[Linux-kernel-mentees] [PATCH] cred: Use RCU primitives to access RCU pointers

Joel Fernandes joel at joelfernandes.org
Thu Feb 6 01:32:51 UTC 2020


On Wed, Jan 29, 2020 at 03:14:56PM +0100, Jann Horn wrote:
> On Wed, Jan 29, 2020 at 7:57 AM Amol Grover <frextrite at gmail.com> wrote:
> > On Tue, Jan 28, 2020 at 08:09:17PM +0100, Jann Horn wrote:
> > > On Tue, Jan 28, 2020 at 6:04 PM Amol Grover <frextrite at gmail.com> wrote:
> > > > On Tue, Jan 28, 2020 at 10:30:19AM +0100, Jann Horn wrote:
> > > > > On Tue, Jan 28, 2020 at 8:28 AM Amol Grover <frextrite at gmail.com> wrote:
> > > > > > task_struct.cred and task_struct.real_cred are annotated by __rcu,
> > > > >
> > > > > task_struct.cred doesn't actually have RCU semantics though, see
> > > > > commit d7852fbd0f0423937fa287a598bfde188bb68c22. For task_struct.cred,
> > > > > it would probably be more correct to remove the __rcu annotation?
> > > >
> > > > Hi Jann,
> > > >
> > > > I went through the commit you mentioned. If I understand it correctly,
> > > > ->cred was not being accessed concurrently (via RCU), hence, a non_rcu
> > > > flag was introduced, which determined if the clean-up should wait for
> > > > RCU grace-periods or not. And since, the changes were 'thread local'
> > > > there was no need to wait for an entire RCU GP to elapse.
> > >
> > > Yeah.
> > >
> > > > The commit too, as you said, mentions the removal of __rcu annotation.
> > > > However, simply removing the annotation won't work, as there are quite a
> > > > few instances where RCU primitives are used. Even get_current_cred()
> > > > uses RCU APIs to get a reference to ->cred.
> > >
> > > Luckily, there aren't too many places that directly access ->cred,
> > > since luckily there are helper functions like get_current_cred() that
> > > will do it for you. Grepping through the kernel, I see:
> [...]
> > > So actually, the number of places that already don't use RCU accessors
> > > is much higher than the number of places that use them.
> > >
> > > > So, currently, maybe we
> > > > should continue to use RCU APIs and leave the __rcu annotation in?
> > > > (Until someone who takes it on himself to remove __rcu annotation and
> > > > fix all the instances). Does that sound good? Or do you want me to
> > > > remove __rcu annotation and get the process started?
> > >
> > > I don't think it's a good idea to add more uses of RCU APIs for
> > > ->cred; you shouldn't "fix" warnings by making the code more wrong.
> > >
> > > If you want to fix this, I think it would be relatively easy to fix
> > > this properly - as far as I can tell, there are only seven places that
> > > you'll have to change, although you may have to split it up into three
> > > patches.
> >
> > Thank you for the detailed analysis. I'll try my best and send you a
> > patch.

Amol, Jann, if I understand the discussion correctly, objects ->cred
point (the subjective creds) are never (or never need to be) RCU-managed.
This makes sense in light of the commit Jann pointed out
(d7852fbd0f0423937fa287a598bfde188bb68c22).

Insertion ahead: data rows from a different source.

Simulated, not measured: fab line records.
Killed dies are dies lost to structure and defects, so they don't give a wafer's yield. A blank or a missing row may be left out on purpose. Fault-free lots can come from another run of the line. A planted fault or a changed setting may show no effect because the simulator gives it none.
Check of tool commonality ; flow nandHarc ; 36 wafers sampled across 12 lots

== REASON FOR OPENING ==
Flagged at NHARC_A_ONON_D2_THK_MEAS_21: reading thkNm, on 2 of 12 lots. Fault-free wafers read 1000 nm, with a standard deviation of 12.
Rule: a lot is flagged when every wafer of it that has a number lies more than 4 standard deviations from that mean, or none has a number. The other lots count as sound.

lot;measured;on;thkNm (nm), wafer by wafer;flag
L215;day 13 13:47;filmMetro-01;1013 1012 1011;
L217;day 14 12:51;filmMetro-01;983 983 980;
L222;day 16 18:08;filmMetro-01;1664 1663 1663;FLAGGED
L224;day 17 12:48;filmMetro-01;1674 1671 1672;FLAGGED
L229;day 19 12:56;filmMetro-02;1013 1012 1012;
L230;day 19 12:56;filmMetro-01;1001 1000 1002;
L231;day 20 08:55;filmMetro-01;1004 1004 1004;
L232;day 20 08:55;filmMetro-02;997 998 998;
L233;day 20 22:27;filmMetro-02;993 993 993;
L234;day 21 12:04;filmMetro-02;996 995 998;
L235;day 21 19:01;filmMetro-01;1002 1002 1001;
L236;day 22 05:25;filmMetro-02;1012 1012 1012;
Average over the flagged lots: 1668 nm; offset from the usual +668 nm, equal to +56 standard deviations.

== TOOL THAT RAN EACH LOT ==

How about the following diff as a starting point?

1. Remove all ->cred accessing happening through RCU primitive.
2. Remove __rcu from task_struct ->cred
3. Also I removed the whole non_rcu flag, and introduced a new put_cred_non_rcu() API
   which places that task-synchronously use ->cred can overwrite. Callers
   doing such accesses like access() can use this API instead.

I have only build tested the below diff and it is likely buggy but Amol you
can use it as a starting point, or we can discuss more on this thread.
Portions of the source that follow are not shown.